In addition to limiting the effect of the 1930 Act, the 1983 amendments were issued to apparently confirm the Department of Interior’s understanding of the caselaw, i.e. the 1930 Act applied only to limited fee rights-of-way, and to apparently confirm its past practices. Notably, the amended regulation conflicts with the 1930 Act’s provision that it applies to “other rights of way acquired under any law of the United States, whether the same be a base fee or mere easement.” Regardless, we are not aware of any case in which the Bureau of Land Management (“BLM”) has issued a lease for a right-of-way other than those granted under the railroad acts or reservoir act identified in the regulation above.

How It Works. The owner of the right-of-way has the right to apply for an oil and gas lease or assign its right to apply for the lease to a third party. The owner, or its assignee, must file an application with the BLM along with the applicable fee. The standard Form 3100-11 Offer to Lease and Lease for Oil and Gas is used with adjustments made by BLM personnel for the necessary references to the 1930 Act and specific requirements of the Act. If the right-of-way owner has assigned its preferential right to lease, the application must include an executed copy of the assignment of the right. The application should detail: the facts of the ownership of the right-of-way and of the assignment, if applicable; the development of oil or gas in adjacent or nearby lands, including the location and depth of the wells, production, and probability of drainage of the oil and gas in the right-of-way; and a description of the right-of-way, including at least each legal subdivision through which a portion of the right-of-way is to be leased passes.

Once the BLM determines that leasing of the right-of-way lands is consistent with the public interest, either upon consideration of an application or on its own motion, it will serve notice on the owner or lessee of the oil and gas in the adjoining lands. Although the adjoining owners or lessees are not entitled to an oil and gas lease for the right-of-way lands, they do have the preferential right to submit a bid for a compensatory royalty they would agree to pay for producing the oil and gas beneath the right-of-way lands from a well drilled on the adjoining lands. The compensatory royalty would be paid to the United States in lieu of it issuing a lease to the right-of-way owner or its assignee. A compensatory royalty agreement is to be on a form approved by the Director. The owner of the right-of-way, or its assignee, is given the same period of time to submit its bid for the royalty interest rate is willing it pay if the lease is issued. The royalty cannot be for less than 12.5%.

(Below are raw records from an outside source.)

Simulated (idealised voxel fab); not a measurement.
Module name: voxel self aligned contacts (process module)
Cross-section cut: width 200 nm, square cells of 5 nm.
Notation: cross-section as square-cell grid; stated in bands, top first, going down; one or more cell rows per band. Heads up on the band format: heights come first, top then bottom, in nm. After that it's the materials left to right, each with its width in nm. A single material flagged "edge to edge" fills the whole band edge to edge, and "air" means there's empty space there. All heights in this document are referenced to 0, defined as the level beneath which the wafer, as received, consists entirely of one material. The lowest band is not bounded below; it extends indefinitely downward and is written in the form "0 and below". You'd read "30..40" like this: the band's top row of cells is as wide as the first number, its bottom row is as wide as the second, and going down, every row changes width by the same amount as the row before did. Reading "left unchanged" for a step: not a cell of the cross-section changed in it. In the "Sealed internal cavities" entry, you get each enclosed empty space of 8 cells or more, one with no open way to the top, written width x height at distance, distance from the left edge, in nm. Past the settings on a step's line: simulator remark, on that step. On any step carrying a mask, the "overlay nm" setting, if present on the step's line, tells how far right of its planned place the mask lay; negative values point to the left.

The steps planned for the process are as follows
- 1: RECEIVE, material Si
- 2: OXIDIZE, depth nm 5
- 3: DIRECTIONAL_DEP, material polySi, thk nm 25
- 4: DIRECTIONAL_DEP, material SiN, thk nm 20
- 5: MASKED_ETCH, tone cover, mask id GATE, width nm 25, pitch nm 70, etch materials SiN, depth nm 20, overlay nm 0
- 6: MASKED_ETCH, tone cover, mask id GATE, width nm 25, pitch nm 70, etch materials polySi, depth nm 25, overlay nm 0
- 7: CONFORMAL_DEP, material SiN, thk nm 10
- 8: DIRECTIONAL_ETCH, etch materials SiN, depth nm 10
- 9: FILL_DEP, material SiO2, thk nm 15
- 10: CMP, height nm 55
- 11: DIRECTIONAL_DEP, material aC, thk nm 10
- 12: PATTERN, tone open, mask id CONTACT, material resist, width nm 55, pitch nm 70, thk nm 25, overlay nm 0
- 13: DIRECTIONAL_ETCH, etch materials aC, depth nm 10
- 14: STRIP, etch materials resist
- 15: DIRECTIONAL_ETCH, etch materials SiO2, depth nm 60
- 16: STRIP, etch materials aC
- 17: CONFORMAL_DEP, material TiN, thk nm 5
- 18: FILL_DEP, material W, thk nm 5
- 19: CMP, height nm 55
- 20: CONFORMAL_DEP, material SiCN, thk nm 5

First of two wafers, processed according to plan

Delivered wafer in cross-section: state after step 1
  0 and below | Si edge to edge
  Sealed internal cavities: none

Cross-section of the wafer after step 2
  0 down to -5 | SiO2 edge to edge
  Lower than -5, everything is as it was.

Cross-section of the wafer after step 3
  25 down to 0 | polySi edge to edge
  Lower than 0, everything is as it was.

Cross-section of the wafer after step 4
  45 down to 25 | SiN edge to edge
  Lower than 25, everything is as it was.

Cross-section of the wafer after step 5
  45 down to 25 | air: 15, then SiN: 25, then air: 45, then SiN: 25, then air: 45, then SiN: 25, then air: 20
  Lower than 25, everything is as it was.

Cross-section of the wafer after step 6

If the adjoining owners submit compensatory royalty bids, the right-of-way lease or the compensatory royalty agreement shall be awarded to the offer that is most advantageous to the United States.  If a lease is awarded, the term shall not be more than 20 years.

Be Alert. When dealing with lands owned by the United States, landmen and title examiners should be on alert for the existence of any rights-of-way pre-dating a federal oil and gas lease and the possibility the right-of-way lands are unleased. Considering the BLM’s current practice of only issuing 1930 Act leases for railroad and reservoir rights-of-way as described in the above regulation, the federal oil and gas lessee is unable to fully secure a valid leasehold interest in lands under all other types of rights-of-way. Under those circumstances, the lessee should take action to protect itself against the conflict between the 1930 Act and its regulations, possible trespass claim, and a compensatory royalty bidding war.


[1] D. Hatch, “What are the Types of Federal Oil and Gas Leases?” The Oil & Gas Report, April 4, 2017.

[2] The vast majority of federal oil and gas leases are issued pursuant to the Mineral Leasing Act of February 25, 1920, as amended. For purposes of this article, reference to a “federal oil and gas lease” will mean a lease issued under the 1920 Mineral Leasing Act.

[3] If a right-of-way is granted after the issuance of a federal oil and gas lease, the federal oil and gas lease will cover the oil and gas under the right-of-way lands.

[4] See Northern Pac. Ry. v. Townsend, 190 U.S. 267, 271-72 (1903); Rio Grande Western Ry. Co. v. Stringham, 239 U.S. 44, 47 (1915); Windsor Reservoir & Canal Co. v. Miller, 51 I.D. 27, 34 (1925).

[5] Subsequent decisions have clarified that the property interest granted under such right-of-way statutes is an easement rather than a limited fee. See Great Northern Ry. Co. v. United States, 315 U.S. 262, 279 (1942); Solicitor Opinion, 67 Pub. Lands Dec. 225 (1960)

[6] 30 U.S.C. §§ 301 to 306.

[7] 30 U.S.C. § 301 (emphasis added).

[8] The Act of March 3, 1891, pertains to rights-of way for irrigation canals, ditches, and reservoirs (hereinafter referred to as the “reservoir rights-of-way”) .

[9] Typically, the Mineral Leasing Act of 1920.

[10] 43 CFR § 3109.1-1 (emphasis added).

What Are the Types of Federal Oil and Gas Leases?

An Introduction to Federal Oil and Gas Leasing

The federal government is responsible for oil and gas leasing under three different types of land: onshore public lands, offshore public lands, and tribal lands.  For purposes of this series, we will focus on onshore public lands and, more specifically, those under the jurisdiction of the Bureau of Land Management (“BLM”).  Below is a brief history of federal oil and gas leasing, a summary of the most common types of oil and gas leases administered by the BLM (renewal / exchange leases, public domain leases, and right-of-way leases), and a basic outline of the federal oil and gas leasing process today.

History of federal leasing.  Prior to the Mineral Leasing Act of 1920 (“MLA”), the development of oil and gas on public lands was done by making a placer location under the General Mining Act of 1872.  Since the MLA was passed, oil and gas on public lands has been developed by leasing.  Specifically, the MLA originally authorized the issuance of competitive leases for lands within a known geologic structure (“KGS”) of a producing oil or gas field and prospecting permits for lands not within a KGS, until the Act of August 21, 1935, which replaced prospecting permits with non-competitive leases.  Although the MLA was amended numerous times, the basic framework remained the same from 1935 to 1987, when the Federal Onshore Oil and Gas Leasing Reform Act (“FOOGLRA”) was passed.  In addition to the numerous amendments to the MLA and FOOGLRA, Congress also passed additional laws affecting oil and gas development, including the Multiple Mineral Development Act of 1954, the National Environmental Policy Act of 1969, the Federal Land Policy and Management Act of 1976, the Federal Oil and Gas Royalty Management Act of 1982, and the Energy Policy Act of 1992.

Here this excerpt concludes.